'Radical Pique'

The US midterms rebutted cynical liberals who rail about the public's stupidity and ignorance.

November 16, 2006

To quote President Bush, the Republican Party received a good old-fashioned thumpin' in last week's elections. But so did many American liberals, who love to rail about the naiveté, ignorance, and general stupidity of the American electorate.

Call it Radical Pique. Way back in 1970, Tom Wolfe coined the term "Radical Chic" to mock the white-liberal romance with the Black Panthers, striking grape-pickers and other fringe protest groups. But Radical Pique is different, and much more insidious. Instead of proclaiming "Power to the People," it presumes that the people are simply too stupid to understand or obtain power.

Well, they're smarter than you think. And maybe, just maybe, they're smarter than you.

You know who you are. Reading about the war in Iraq or the massive federal tax cuts, you put down your newspaper and ask incredulously, "How can the voters be so dumb?" You imagine the American citizenry as a herd of gullible sheep, led happily to the slaughter by the likes of Ken Mehlman and Karl Rove. And you sign your e-mails with a quote from the Nazi henchman Hermann Goering, who has enjoyed a bizarre burst of popularity in Radical-Pique circles over the past several years.
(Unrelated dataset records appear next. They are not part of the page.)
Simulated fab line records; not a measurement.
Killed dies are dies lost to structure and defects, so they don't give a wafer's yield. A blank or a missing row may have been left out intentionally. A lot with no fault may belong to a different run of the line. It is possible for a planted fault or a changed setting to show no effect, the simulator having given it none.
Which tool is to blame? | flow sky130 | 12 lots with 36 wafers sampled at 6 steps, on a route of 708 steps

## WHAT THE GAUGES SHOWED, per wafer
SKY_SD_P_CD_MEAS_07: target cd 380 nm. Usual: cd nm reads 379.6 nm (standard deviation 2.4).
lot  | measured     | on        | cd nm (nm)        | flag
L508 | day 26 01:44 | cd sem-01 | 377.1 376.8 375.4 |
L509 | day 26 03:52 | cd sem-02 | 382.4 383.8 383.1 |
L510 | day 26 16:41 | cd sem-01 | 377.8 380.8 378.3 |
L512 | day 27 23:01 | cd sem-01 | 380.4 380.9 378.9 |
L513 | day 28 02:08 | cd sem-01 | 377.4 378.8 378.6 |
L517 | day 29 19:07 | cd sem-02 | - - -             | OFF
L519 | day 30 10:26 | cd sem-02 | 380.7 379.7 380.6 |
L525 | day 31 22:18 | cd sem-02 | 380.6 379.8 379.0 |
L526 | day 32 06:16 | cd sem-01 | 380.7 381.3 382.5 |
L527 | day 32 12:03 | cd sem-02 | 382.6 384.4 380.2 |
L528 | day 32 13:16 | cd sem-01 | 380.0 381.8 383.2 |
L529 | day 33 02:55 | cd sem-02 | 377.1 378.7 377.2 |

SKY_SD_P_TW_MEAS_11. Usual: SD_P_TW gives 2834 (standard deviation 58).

"Of course the people don't want war," Mr. Goering told a psychologist, midway through his war-crimes trial at Nuremberg. "But, after all, it's the leaders of the country who determine the policy, and it's always a simple matter to drag the people along whether it's a democracy, a fascist dictatorship, or a parliament, or a communist dictatorship.

"Voice or no voice, the people can always be brought to the bidding of the leaders. That is easy. All you have to do is tell them they are being attacked and denounce the pacifists for lack of patriotism and exposing the country to greater danger."

Goering's quote has quite literally saturated the blogosphere; a recent Google search identified roughly 115,000 hits for it. The quote also appears in numerous antiwar tracts and movies, most notably the documentary film "Hijacking Catastrophe: 9/11, Fear, and Selling the American Empire."

Coproduced by Sut Jhally, a respected communication professor at the University of Massachusetts, Amherst, the film begins with Goering's words, in bold block text. And we hear echoes of the same from Noam Chomsky, Daniel Ellsberg, Norman Mailer, and the other talking heads whom Mr. Jhally interviews.

But do they actually believe it? If the people are simply pawns in the hands of a war state, after all, why make a movie that tries to wean them off the war? Perhaps Jhally, Mr. Chomsky, and friends don't actually subscribe to the Goering theory of history; instead, they trot out the quote in the hopes that the people will prove otherwise. Or maybe they really do regard the American citizenry as passive putty for the Fox News spin machine. Either way, they're pretty cynical.

And, most of all, they're also wrong. As last week's elections demonstrated, the American people were fully capable of detecting – and rejecting – White House distortions about Iraq and much else. And they also dealt a strong blow to Radical Pique, which insults their decency along with their intelligence. "March without the people," Ralph Waldo Emerson taught us, "and you march into the night." Thanks to the wisdom of the American people, we just woke up to a new dawn.

Jonathan Zimmerman teaches education and history at New York University. He is the author of "Innocents Abroad: American Teachers in the American Century."